Champion Lakers fuelled by local lacrosse talent
The Peterborough Century 21 Lakers had another incredible run to this year’s Mann Cup and are once again the unquestioned kings of Canadian lacrosse.
Rival powers like Six Nations and Brooklin in Ontario and Victoria and New Westminster in B.C. might not agree, but at this point there really is no question about the “unquestioned” label.
These Lakers have won three straight Major Series national titles, the fourth team in 92 years to do the three-peat.
That’s just the current string. The Mann Cup will now reside in Peterborough for the eighth time in 16 years. How many teams in a national sport can match that record?
The North American list is very short: the Montreal Canadiens and Boston Celtics.
The storied Canadiens won 16 Stanley Cups in a 27-year span. The Celtics were NBA champs 12 times in 20 years, including an eight-for-10 run.
Could the Lakers match those records? Don’t put it past them.
Immediately after defeating the Victoria Shamrocks in a final series played entirely in Victoria — an all-road-game challenge professional teams never face — they were thinking four in a row.
GM Paul Day was clear during an interview when the team arrived home: “We’ll really enjoy this but we’re a very young group and we hope to have everyone back next year.”
Four straight Mann Cups. It has been done only once — not surprisingly, by another Peterborough team.
One difference between these Lakers and the Peterborough Timbermen/Trailermen of the early 1950s is that the current team is mostly local players. The T/T squad imported many of its stars, as was almost always the norm for dominant lacrosse teams.
Today’s Lakers are an exception. Eighteen of them played junior lacrosse here and most of those 18 came up through the local minor lacrosse program.
This is as true a local “club” team as Major Series lacrosse ever sees. And its biggest stars have been Peterborough born and bred.
That bedrock base of lacrosse talent suggests four in a row and nine of 16 won’t be the end; the Lakers could put together a multi-generational streak to rival Les Habitants and the Celtics.
Next year’s challenge will be eased by the alternating East/West playoff format. If the Lakers conquer Ontario, they will stay home and play for the Mann Cup in the Memorial Centre.
Yes, the Memorial Centre, the home that wasn’t home for 2019.
Remember the controversy? City officials were worried about an engineering report that the arena’s concrete floor was breaking down under the surface.
After a lot of back and forth — and a one-year delay that allowed the Lakers to win the 2018 Mann Cup at the Mem Centre — a $3.5 million repair and upgrade went ahead. The Lakers played their season in the much smaller Evinrude Centre.

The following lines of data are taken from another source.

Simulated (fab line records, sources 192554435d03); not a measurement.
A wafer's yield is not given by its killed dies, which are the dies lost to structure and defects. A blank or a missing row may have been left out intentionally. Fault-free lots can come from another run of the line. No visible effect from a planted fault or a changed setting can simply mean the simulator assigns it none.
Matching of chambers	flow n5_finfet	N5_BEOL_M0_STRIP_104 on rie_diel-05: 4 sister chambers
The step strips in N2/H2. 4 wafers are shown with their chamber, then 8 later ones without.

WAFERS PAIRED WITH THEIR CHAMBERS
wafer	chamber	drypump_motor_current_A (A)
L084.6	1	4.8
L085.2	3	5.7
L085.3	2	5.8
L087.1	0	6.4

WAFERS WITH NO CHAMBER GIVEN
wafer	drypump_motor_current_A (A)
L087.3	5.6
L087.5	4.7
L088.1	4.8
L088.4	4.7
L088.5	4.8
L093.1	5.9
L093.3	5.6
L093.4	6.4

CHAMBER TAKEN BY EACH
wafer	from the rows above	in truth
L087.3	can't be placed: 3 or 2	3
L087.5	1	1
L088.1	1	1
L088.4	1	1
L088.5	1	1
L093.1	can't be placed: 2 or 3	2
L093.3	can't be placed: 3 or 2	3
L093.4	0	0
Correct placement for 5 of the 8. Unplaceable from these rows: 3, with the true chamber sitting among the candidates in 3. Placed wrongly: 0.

City officials took a lot of heat for that decision from the Lakers and their fans. At one point, a team spokesperson issued a particularly dire warning about a “catastrophic” collapse of fan support that could take years to recover from. Others said the team might fold.
None of that came about. Something worth remembering the next time the sky seems to be falling.
But no need to dwell on that now. The Mann Cup is back home and the Lakers are deserving kings again.